Here is my next review. Please forgive me for the delay. As you know from my previous post, I’ve been sick. I am going to apologize in advance if this review is somewhat lacking in flavour – my tastebuds aren’t the same due to being sick in all… Haha. Now onto the book.
Remy has a system when it comes to dating guys, a foolproof plan that works like a charm every time: date them while it’s fun, then leave ’em before it gets too serious. Perhaps it stems from the fact that her mom is now onto husband number five, but Remy doesn’t believe in love. Then Dexter comes along. The complete antithesis to every guy she has ever dated. He is clumsy, messy, and a musician – everything she finds annoying in a guy and stay away from. But this time, Remy might not be able to stay away.

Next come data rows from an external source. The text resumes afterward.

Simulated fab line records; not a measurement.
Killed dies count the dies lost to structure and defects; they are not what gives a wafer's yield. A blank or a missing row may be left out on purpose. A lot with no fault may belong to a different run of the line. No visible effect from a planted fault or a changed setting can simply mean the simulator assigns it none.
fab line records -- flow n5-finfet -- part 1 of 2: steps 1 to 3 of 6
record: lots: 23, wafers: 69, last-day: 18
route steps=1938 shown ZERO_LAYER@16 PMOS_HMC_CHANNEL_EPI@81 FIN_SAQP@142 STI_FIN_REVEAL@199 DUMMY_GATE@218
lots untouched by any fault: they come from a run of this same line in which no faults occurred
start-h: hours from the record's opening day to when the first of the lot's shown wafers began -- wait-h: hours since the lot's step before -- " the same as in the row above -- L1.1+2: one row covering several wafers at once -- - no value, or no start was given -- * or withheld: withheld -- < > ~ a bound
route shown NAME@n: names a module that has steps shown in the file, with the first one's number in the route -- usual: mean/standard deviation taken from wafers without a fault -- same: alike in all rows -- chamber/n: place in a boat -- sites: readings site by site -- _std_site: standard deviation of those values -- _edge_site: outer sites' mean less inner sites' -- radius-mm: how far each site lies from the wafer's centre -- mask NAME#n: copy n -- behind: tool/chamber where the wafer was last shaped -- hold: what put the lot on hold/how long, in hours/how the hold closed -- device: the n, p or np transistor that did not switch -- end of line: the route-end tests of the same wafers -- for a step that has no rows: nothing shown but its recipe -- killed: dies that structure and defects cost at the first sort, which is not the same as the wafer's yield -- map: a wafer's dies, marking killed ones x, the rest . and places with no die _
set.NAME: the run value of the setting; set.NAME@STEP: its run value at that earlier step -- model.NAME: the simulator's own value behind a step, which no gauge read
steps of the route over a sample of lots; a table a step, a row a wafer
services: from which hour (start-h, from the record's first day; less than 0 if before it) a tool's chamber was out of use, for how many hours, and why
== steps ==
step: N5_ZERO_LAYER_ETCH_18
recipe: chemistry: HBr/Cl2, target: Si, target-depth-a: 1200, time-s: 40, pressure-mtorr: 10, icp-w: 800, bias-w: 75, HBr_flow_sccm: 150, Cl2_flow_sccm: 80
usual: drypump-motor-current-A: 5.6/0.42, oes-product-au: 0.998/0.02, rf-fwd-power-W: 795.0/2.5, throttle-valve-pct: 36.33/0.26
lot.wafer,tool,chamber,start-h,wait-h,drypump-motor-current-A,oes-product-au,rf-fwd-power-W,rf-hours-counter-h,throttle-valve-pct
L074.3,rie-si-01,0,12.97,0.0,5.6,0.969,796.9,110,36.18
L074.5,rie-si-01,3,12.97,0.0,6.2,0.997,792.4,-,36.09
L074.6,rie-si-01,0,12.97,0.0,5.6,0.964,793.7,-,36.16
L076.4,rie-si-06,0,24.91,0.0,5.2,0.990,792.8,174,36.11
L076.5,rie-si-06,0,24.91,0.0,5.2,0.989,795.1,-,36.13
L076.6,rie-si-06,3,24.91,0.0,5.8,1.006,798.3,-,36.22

… are slightly incoherent at the moment (I am slightly feverish), so I will try to lay them out in a somewhat organized manner.
Talk about a catharsis. After Dreamland left me feeling slightly empty and disturbed, I’m glad This Lullaby came along. Even Sarah Dessen felt that this book needed to be written after her last one. What better way to transition from a heavy book with difficult themes than to love story?
Now, this book isn’t all butterflies and rainbows. The protagonist has her struggles too. Yet, it’s a lighter read and a lot less emotionally draining. A story about summer love, perfect for the mid-July heat and also slightly comforting to read as I am dying from the germs here in my bed.
I like that Remy is such a bad*ss (please excuse the language). All of Dessen’s previous characters were on the shy side, glad to take the backseat to the show. On the other hand, Remy is out there. She knows what she wants and she’s not afraid to show it. Sure it kind of gets her into trouble, but it’s nice to see a strong female lead.
On the downside, her girlfriends fall a little flat to me. They’re in there, they offer support and sage advice in times of need, but they weren’t exactly crucial to the story, in my opinion. It would have been nice to see them a little more in the forefront. I do like all the Girl Power vibes they send out though!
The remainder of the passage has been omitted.